Mott-Hubbard metal-insulator transition

D. Vollhardt(1), J. Schlipf(1), P. G. J. van Dongen (1), N. Blümer(1), M. Jarrell(2), S. Kehrein(3), and Th. Pruschke(4)

(1)Institut für Physik, Universität Augsburg, D-86135 Augsburg, Germany
(2)Department of Physics, University of Cincinnati, Cincinnati, Ohio 45221, USA
(3)Physics Department, Harvard University, Cambridge, MA 02138, USA
(4)Universität Regensburg, 93040 Regensburg, Germany

The explanation of the nature of the Mott-Hubbard metal-insulator transition, i.e., the transition between a paramagnetic metal and a paramagnetic insulator driven by electronic interactions, is one of the classic and fundamental problems in condensed matter physics [1]. Metal-insulator transitions of this type are, for example, found in transition metal oxides with partially filled bands near the Fermi level. For such systems band theory typically predicts metallic behavior. The most famous example is V2O3 doped with Cr. A proper understanding of this phenomenon is made difficult by the fact that one is here dealing with an intermediate coupling problem whose investigation requires non-perturbative techniques. Recently there have been some very interesting new developments in this field due to the application of the dynamical mean-field theory (DMFT) for the infinite-dimensional Hubbard model [2].

In my talk I will start with a non-technical introduction to the problem, sketching the historical steps taken in the last 60 years. Then I will present recent results obtained by us using high-precision quantum Monte Carlo (QMC) simulations to solve the self-consistency equations of the DMFT [3]. In particular, we studied the quasiparticle renormalization factor Z=m/m and the compressibility kappa at various temperatures. The Mott-Hubbard transition is located at the interaction strength Uc where Z(U) and kappa(U) turn over sharply, i.e., become very small. Then the density of states and the T- and U- dependence of the quasiparticle peak and the screened local moment are discussed. We find that the Fermi-liquid breaks down before the gap opens. From these results we construct the T-U phase diagram. The transition is shown to be continuous down to at least Tc=W/140 (W=bandwidth).

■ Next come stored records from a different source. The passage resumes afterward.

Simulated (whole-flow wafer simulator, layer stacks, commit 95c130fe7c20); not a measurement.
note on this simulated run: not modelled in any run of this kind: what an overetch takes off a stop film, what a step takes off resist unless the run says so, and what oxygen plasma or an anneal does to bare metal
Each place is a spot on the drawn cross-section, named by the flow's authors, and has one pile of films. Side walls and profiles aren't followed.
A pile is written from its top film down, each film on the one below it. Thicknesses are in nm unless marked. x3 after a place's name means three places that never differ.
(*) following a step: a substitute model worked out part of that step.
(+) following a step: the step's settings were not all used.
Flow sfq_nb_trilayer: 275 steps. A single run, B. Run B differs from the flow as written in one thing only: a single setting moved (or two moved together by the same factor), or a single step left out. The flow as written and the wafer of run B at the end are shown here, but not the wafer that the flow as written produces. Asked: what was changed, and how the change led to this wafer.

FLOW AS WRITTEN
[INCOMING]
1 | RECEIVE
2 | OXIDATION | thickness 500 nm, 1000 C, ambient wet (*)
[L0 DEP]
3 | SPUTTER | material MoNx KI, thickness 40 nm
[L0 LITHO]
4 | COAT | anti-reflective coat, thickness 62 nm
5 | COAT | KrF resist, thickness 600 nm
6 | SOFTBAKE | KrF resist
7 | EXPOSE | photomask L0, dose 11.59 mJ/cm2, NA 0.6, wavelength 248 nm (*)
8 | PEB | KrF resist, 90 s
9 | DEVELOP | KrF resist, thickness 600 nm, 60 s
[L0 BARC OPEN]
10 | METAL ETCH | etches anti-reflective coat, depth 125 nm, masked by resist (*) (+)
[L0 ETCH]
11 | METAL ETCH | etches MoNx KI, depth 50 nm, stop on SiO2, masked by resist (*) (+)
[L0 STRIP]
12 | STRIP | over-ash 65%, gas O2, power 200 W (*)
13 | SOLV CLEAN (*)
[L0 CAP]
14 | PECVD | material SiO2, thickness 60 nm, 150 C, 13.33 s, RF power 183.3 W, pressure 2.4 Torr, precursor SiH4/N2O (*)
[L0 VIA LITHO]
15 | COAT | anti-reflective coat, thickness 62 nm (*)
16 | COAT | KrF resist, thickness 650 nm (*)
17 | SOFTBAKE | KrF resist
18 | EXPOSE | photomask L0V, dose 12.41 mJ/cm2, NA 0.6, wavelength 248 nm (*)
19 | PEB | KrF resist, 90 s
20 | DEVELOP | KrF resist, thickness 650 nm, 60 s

[1] N. F. Mott, Metal-Insulator Transitions (Taylor & Francis, London, 1990); F. Gebhard, The Mott Metal-Insulator Transition (Springer, Berlin, 1997).
[2] A. Georges, G. Kotliar, W. Krauth and M.J. Rozenberg, Rev. Mod. Phys. 68, 13 (1996).
[3] J. Schlipf, M. Jarrell, P.G.J. van Dongen, N. Blümer, S. Kehrein, Th. Pruschke, and D. Vollhardt, Phys. Rev. Lett. 82, 4890 (1999).